Since the American release of the film Adaptation, author and journalist Susan Orlean has been receiving emails from people who are convinced she does not really exist. "I don't think it would take much (time or money, these days) to cook up a phony website, a phony book, including a phony ISBN number, etc," writes Nathan. "So tell me: are you fer real?"

Orlean is for real. The trouble is that since Adaptation - which has been nominated for four Oscars, won two Golden Globes and the Bafta for best adapted screenplay - came out, she has developed something of a dual personality, one of them fictional.

The personae have a lot in common. In the film, and in real life, she is a staff writer for the New Yorker who went to Florida to write a story about a man, John la Roche, so driven by his love of orchids that he ended up being arrested for his part in stealing them. Both expanded the story into a book, The Orchid Thief, while their first marriages failed. The book, which interweaves the issues of passion and obsession with La Roche's story, was then optioned by a film studio to be adapted by screenwriter Charles Kaufman. But there the similarities end.

For towards the end of the film, the plot takes a peculiar twist. Orlean's celluloid character, played by Meryl Streep (turn the page now if you like surprises), has an affair with La Roche, becomes hooked on drugs and then tries to shoot Kaufman. The real Orlean went back to her day job on the New Yorker and started work on a book about a woman in New Jersey who keeps tigers.

Quite how people could get the small, engaging 47-year-old dog-lover of reality confused with her unhinged cousin of the big screen is difficult to imagine. But they do. When she did readings in the past, she says: "People would ask, how can I get an article published in the New Yorker, how do you use your subjects, things like that." Now they want to know about drugs, guns and whether she really has sex with people she interviews.

"I don't resent it because the curiosity is understandable. But sometimes, particularly questions about my marriage, I find uncomfortable. The stuff about drugs and guns is so patently absurd that it doesn't bother me."

Orlean is not claiming victimhood. Before she agreed to the project, a friend who is a screenwriter warned her: "You can't even imagine what the impact of movies are on the general consciousness. It's a geometric increase of impact and I'm not sure you want to do it." And Streep told her when they first met at a screening in New York: "This is going to change your life a lot more than it's going to change mine."

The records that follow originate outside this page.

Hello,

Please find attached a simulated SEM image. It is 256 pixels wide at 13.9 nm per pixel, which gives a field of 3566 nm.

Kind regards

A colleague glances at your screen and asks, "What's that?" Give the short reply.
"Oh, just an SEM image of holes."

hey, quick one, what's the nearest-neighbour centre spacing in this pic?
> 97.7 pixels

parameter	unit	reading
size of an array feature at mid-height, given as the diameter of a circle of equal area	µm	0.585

Orlean got a taste of what Streep meant when she walked the red carpet at the Golden Globes to the accompaniment of flashing cameras. Told where to stand and when to smile, she found the experience both fascinating and "infantilising". "You're both the object of immense admiration and you feel humiliated," she says. "Meryl Streep is used to that. But she doesn't play Meryl Streep qua Meryl Streep, she plays somebody else. She's never been the subject of a film."

Orlean says she is on a journey that she is determined to enjoy, even if the destination is unclear. "You know, I'm doing this as an adventure. I'm doing it as the world's most interesting amusement park ride. What's it like to have your being presented as a character in a movie?"

She nearly didn't start the ride at all. "When I first read the screenplay, I asked them to change the name." Kaufman and director, Spike Jonze, pleaded with her to keep it in as it was essential to the postmodern nature of the film, where the plot feeds off real-life stories. "They really wanted everybody's real name. That was when I started to realise they were trying to make a really different kind of movie," she says. "Also, having my book credited to a different author would be very peculiar."

She drew the line at the inclusion of her parents, who did not make it past a rough draft. "I'm part of the ironic generation and being a writer I have chosen to be somewhat public. But even though my parents were easy-going about it, I thought it might be a little too much. In the draft they were going to show my mother as an alcoholic. She doesn't drink at all."

But otherwise she became excited by the process. "I felt like I wrote my book and someone was borrowing it. Like someone borrowing your dress and wearing it with completely different accessories and shoes, and when you get it back, it's still your dress. I just thought: it's their project now."

In fact, she says, her clothes were considered: "They went through my wardrobe for inspiration and they went in another direction. I sent them my notebooks from the story and the book and they came to my apartment and interviewed me at length on video and then showed it to Meryl Streep."

Streep won a Golden Globe for best supporting actress for her performance and is up for the same award at the Oscars. Orlean was delighted by the way Streep approached the role. "But she didn't choose to study me. It was not an impersonation. She was a little older and a little more conservative. And that made it comfortable for me. There was that character and then there was me."

There were occasional attacks of angst. "There were moments before the movie came out when I would have flickers of paranoia. I'd think 'Is this embarrassing? Is it a massive joke on me? Is it going to make it impossible to work properly again?'"

So aware is she of the peculiarity of fame, in all its glorious dysfunction, that at times it almost seems as though she's talking about it all happening to someone else. "People have congratulated me about the movie, but I had nothing to do with the movie. People I hadn't heard from in 30 years would get in touch. People want things from you. Chefs want to come and say hello and you think, 'Why? I couldn't get a table here a few weeks ago.' It's startling."

But for the most part she has been more intrigued than intimidated by the experience, fully aware that, like the film that made her alter-ego famous, it may yet contain some unpredictable twists that are beyond her control. "I don't know if the full impact is hitting me yet, but I'm definitely feeling like it's too late to take it back. You become something in some minds and you have nothing to do with it."